I doubt it can, and I doubt it will survive without recovering its own spiritual resources — as I argued in Islam Unveiled. Rónán Mullen explores this idea in the Irish Examiner: “Christian Europe may have to rely on Muslims to keep the faith.” (Thanks to Anthony for the link.)
HERE”S a question to ponder as December 25 approaches: for how long more will Christmas be celebrated in Europe? In the short term, these are exciting times to be European.
New member states in the EU, a new European constitution, controversy and compromise between the European parliament and the European commission, the beginnings of a European army, aspirations to create a military superpower, and possible Turkish membership of the EU.
But behind all this political growth lurks future crisis.
Our continent is committing demographic suicide – systematically depopulating itself in what British scholar Niall Ferguson calls the greatest “sustained reduction in European population since the Black Death of the 14th century”.
Today, 18 European countries report “˜negative natural increase” – i.e., more deaths than births. No western European country has the replacement level birthrate of 2.4 children per woman. Germany may lose the equivalent of the population of the former East Germany in the first half of the 21st century. By 2050, Spain’s population will decline from 40 million to 31 million while, in Italy, 42% of the population will be over the age of 60 and almost 60% of the Italian people will have no brothers, sisters, cousins, aunts or uncles….
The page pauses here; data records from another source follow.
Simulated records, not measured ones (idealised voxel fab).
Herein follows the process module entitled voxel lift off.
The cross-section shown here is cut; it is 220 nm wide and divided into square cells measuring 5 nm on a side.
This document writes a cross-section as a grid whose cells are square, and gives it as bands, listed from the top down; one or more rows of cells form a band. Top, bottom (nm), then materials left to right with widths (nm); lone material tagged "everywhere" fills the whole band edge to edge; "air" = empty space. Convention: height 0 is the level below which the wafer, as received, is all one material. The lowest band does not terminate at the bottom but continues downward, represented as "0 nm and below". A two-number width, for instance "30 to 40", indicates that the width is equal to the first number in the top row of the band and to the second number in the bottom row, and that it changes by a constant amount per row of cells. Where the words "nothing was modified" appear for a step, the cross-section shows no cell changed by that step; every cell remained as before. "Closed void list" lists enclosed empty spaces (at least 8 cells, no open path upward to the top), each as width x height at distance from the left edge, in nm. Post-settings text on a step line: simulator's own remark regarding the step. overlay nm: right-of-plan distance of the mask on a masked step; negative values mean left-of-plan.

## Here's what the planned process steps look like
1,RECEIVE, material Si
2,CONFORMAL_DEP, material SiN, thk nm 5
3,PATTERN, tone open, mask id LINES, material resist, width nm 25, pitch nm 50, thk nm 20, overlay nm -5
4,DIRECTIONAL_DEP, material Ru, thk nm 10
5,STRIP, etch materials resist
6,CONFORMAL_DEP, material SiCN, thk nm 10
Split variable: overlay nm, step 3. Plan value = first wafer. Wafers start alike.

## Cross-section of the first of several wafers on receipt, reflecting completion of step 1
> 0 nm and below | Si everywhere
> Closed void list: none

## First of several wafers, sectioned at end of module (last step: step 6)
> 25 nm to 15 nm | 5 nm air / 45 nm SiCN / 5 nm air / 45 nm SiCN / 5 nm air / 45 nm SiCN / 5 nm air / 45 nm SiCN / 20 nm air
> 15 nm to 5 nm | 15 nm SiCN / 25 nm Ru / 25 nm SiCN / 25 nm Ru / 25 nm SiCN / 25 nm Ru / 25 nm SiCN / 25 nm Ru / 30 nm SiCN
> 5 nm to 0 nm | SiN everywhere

Already, the Central Statistics Office forecasts that Ireland will need 45,000 immigrant workers each year for the next 12 years to sustain economic growth.
But this will bring its own challenges across the continent of Europe. The continent will be increasingly Muslim since immigrants are coming mainly from Islamic countries, mostly Turkey, but also from various Arab and North African states. In France, even if no more Muslims were to arrive, the Islamic population would double in one generation, and quadruple in two. Bearing in mind that immigrants tend to have children at a younger age than their European counterparts, those generations will reach maturity in a relatively short time.
If current birth rates persist half of the school age children in France will be Muslim by 2050. This makes the question of Turkey”s accession to the EU a very interesting one.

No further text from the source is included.